In my view, the single most important aim of a debt PAP is to promote engagement between the parties. The vast majority of situations can be resolved by simple dialogue, such as agreeing a repayment schedule, or understanding that the debtor’s financial situation, or other factors including possibly health or vulnerability, mean that litigation will not be appropriate. The only way to achieve that is by engagement between the parties. The creditor is almost always doing everything possible to engage. Why? They want to be paid. They are communicating with a view to achieving that. The difficult part is encouraging the debtor to respond. They often don’t for a variety of reasons, inability to pay, embarrassment, fear, whatever. If and when they do engage, they are usually pleasantly surprised. They find that most creditors are realists. They don’t want to demand unrealistic repayments which will never be maintained, any more than they want to waste their time and money on pointless and inappropriate legal action which will achieve nothing.
So, the question should be, how do we encourage more debtors to respond? Successive ideas have placed more and more expectations on the Claimant, including the current debt PAP. I have never understood how forcing the creditor to follow ever increasing levels of bureaucracy, a lot of which is utterly pointless, is likely to encourage the debtor to engage. It certainly hasn’t worked yet, and it is doomed to failure again. I shall return to my ideas for a better approach later.

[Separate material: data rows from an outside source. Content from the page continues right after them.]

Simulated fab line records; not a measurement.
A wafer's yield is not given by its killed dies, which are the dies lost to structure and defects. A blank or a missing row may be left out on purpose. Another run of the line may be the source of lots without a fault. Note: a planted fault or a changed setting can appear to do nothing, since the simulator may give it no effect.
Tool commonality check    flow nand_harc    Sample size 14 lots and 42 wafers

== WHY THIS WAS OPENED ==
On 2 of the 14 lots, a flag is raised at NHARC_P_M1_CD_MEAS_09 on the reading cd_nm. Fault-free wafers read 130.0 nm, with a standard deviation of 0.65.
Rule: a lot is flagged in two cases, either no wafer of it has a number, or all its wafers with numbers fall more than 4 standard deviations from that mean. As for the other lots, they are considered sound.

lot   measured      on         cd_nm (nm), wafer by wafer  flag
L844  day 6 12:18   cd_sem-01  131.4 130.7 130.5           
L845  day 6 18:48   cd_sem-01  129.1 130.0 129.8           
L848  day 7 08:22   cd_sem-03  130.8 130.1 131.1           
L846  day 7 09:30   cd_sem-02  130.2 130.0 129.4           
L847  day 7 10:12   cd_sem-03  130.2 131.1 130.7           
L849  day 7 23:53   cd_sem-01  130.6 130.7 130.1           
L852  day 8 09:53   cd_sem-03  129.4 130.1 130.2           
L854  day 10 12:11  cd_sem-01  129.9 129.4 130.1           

If any evidence is needed both for the lack of engagement by debtors and the fact that the vast majority of debts are undisputed, just look at the stats. Historically, around 85% of money claims end up with a default Judgment. The debtor fails to respond even once legal action is actually taken, let alone beforehand. In the financial services world, its often around 95-98%. So, why have successive attempts to improve engagement by the debtor only really aimed at the creditor to do more, and why does there remain this presumption that there is likely to be a dispute when there usually isn’t?
Oxford languages define “pap” as “worthless or trivial reading matter….” It would be wrong to say that the current debt PAP is quite that bad. However, speaking as one of the 5 members of the subcommittee who drafted it, I do feel that it is very much a demonstration of what goes wrong when the interests of opposing parties are “fudged” together. The result favours nobody, which is a good thing, but it’s also entirely unsuitable for purpose. It does need to change. But what to? I’ve argued for years that there should be a two-stage process. The first stage should be very simple, quick and easy to follow, designed to promote a response. It should be basic and attractive in its requirements-
- Clearly identify the debt, who is the creditor, what is the amount, where it should be paid.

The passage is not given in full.